Major Corporate Restructuring Announced by Williams and Williams Partners L.P. in Tulsa

Williams and Williams Partners L.P. announced an agreement under which Williams will acquire all of the outstanding public common units of Williams Partners in an all stock-for-unit transaction. It’s in response to a recent government ruling affecting income tax policy.

The transaction is valued at $10.5 billion including a 1.494 ratio of Williams common shares per unit of Williams Partners. The company said it represents a premium to the public unitholders of 6.4 percent based on closing prices on May 16, 2018.

The move comes after Williams and Williams Partners announced in March there was the potential for a corporate restructuring. The two indicated the restructuring would be in response to the Federal Energy Regulatory Commission’s March 15 issuance of a revised policy statement that reversed FERC’s 2005 income tax policy that permitted master limited partnership interstate oil and gas pipelines to maintain an income tax allowance in cost-of-service rates.

Since March, the companies have determined their latest transaction is in the best interests of Williams’ shareholders and Williams Partners’ public unitholders. The companies indicated that the transaction extends the period for which Williams is not expected to be a cash taxpayer through 2024.

Company leaders say it also increases excess cash coverage that can be re-invested in capital projects as well as boosting liquidity.

Alan Armstrong, Williams’ president and chief executive officer, made the following statements regarding the transaction:

“This strategic transaction will provide immediate benefits to Williams and Williams Partners investors. Today’s announcement will maintain the income tax allowance that is included in our regulated pipeline’s cost-of-service rates.”

He said it also simplifies the corporate structure and streamlines governance.

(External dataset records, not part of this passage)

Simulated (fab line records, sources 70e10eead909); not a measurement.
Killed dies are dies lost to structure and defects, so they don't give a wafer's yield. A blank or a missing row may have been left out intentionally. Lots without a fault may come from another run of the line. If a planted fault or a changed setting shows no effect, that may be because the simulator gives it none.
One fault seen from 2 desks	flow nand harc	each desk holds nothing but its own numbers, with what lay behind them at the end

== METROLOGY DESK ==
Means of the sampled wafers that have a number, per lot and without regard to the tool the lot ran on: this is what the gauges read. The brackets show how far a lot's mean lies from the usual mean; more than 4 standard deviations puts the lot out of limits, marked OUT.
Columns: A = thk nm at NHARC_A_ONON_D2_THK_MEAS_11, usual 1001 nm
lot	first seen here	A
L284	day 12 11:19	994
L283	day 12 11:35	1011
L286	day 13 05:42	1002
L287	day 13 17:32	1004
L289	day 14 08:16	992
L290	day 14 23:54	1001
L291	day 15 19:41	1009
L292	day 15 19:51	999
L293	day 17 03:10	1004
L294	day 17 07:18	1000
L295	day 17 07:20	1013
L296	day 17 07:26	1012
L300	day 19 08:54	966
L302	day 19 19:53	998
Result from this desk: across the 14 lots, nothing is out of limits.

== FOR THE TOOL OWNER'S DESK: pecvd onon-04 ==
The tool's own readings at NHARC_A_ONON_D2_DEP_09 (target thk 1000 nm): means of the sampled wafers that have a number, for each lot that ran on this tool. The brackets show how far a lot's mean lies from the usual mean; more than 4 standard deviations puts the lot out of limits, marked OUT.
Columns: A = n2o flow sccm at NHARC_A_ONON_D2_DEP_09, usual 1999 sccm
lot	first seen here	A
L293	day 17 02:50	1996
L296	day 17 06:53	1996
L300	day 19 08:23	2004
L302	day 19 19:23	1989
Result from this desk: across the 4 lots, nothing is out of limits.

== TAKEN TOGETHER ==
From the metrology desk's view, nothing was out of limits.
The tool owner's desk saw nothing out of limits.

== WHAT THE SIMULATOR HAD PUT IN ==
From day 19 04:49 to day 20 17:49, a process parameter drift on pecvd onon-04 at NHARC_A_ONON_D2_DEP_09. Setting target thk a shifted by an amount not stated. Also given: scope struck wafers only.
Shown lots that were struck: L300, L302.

Under the terms of the merger agreement, Williams will acquire all of the 256.0 million public outstanding units of Williams Partners at a fixed exchange ratio of 1.494 Williams shares for each public unit of Williams Partners (or a fixed exchange ratio of 1.513 if the closing does not occur before the record date for Williams’ dividend to be paid in the third quarter of 2018). In aggregate, assuming a 1.494 exchange ratio, Williams will issue approximately 382.5 million shares in connection with the proposed transaction, representing approximately 31.6 percent of the total shares outstanding of the combined entity. The transaction will be taxable to Williams Partners unitholders, and Williams will receive the tax benefits from the basis step-up; resulting in extending the period to which Williams is not expected to be a cash taxpayer through 2024.